How to generate sitemap.xml for ASP.NET Core rendering host serving Sitecore headless content

Disclaimer: This is a bespoke solution, NOT recommended by Sitecore, using GraphQL and was attempted for the Sitecore MVP site since MVP site doesn't have a sitemap.xml and is not built on SXA headless. Note that for XM Cloud, Sitemap must ideally be built using the OOTB capability.

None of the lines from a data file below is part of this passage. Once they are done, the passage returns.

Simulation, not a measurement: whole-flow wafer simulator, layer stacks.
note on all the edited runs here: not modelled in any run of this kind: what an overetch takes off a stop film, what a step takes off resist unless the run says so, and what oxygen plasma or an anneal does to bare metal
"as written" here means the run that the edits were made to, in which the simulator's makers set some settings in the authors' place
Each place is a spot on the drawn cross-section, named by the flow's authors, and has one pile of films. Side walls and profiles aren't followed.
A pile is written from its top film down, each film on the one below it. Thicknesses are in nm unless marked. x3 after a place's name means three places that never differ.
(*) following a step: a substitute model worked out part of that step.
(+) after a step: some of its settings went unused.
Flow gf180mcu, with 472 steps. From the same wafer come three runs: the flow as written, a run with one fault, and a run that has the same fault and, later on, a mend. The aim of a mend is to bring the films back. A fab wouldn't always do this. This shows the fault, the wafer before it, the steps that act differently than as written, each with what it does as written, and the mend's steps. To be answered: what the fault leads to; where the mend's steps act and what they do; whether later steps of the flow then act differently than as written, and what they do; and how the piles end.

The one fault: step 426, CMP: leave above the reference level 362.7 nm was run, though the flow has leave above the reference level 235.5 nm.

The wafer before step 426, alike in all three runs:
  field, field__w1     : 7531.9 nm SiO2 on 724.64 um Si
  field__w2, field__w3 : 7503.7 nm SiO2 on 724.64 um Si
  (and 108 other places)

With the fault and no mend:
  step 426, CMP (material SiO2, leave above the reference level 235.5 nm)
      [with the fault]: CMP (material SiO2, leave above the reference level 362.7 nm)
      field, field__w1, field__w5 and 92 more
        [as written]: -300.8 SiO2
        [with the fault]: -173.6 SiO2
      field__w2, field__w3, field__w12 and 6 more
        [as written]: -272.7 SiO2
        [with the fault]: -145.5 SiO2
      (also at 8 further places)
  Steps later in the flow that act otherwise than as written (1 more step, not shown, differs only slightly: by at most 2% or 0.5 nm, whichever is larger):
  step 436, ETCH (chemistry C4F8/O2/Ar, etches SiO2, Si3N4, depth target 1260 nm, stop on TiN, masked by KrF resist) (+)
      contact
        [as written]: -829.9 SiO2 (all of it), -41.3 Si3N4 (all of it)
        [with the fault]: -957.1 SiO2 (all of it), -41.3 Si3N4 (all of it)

After writing the original post, I realised, this solution could be tweaked further. Since this is a new terrain, I'm writing my thoughts here in the Further Update section while the original post is under it! Also, based on general analysis, it doesn't matter if you generate sitemap.xml on-the-fly or serve stored content until the xml is up-to-date and doesn't suffer from load-time issues!

Further Update(s):

Ideally, any Sitemap.xml generation process would be effective/efficient with this approach:


While the original post below covers the generation and get process in a one-step approach (with some caching option since MVP site is small), it would be good to have a two-step approach (specifically for bigger sites on XM Cloud):

1. Generate and store the xml file in Sitecore content tree before-hand. For example, GraphQL uploadMedia mutation or insert the xml to a Sitecore sitemap item

2. During the actual http request, retrieve the generated xml and render the sitemap.xml

Original Post:

The use of sitemap.xml for a website is very well known. In short, it helps index your site content by specifying all pages in one place for SEO to rank your site on top of a search page/engine like Google. For more details refer this Google documentation.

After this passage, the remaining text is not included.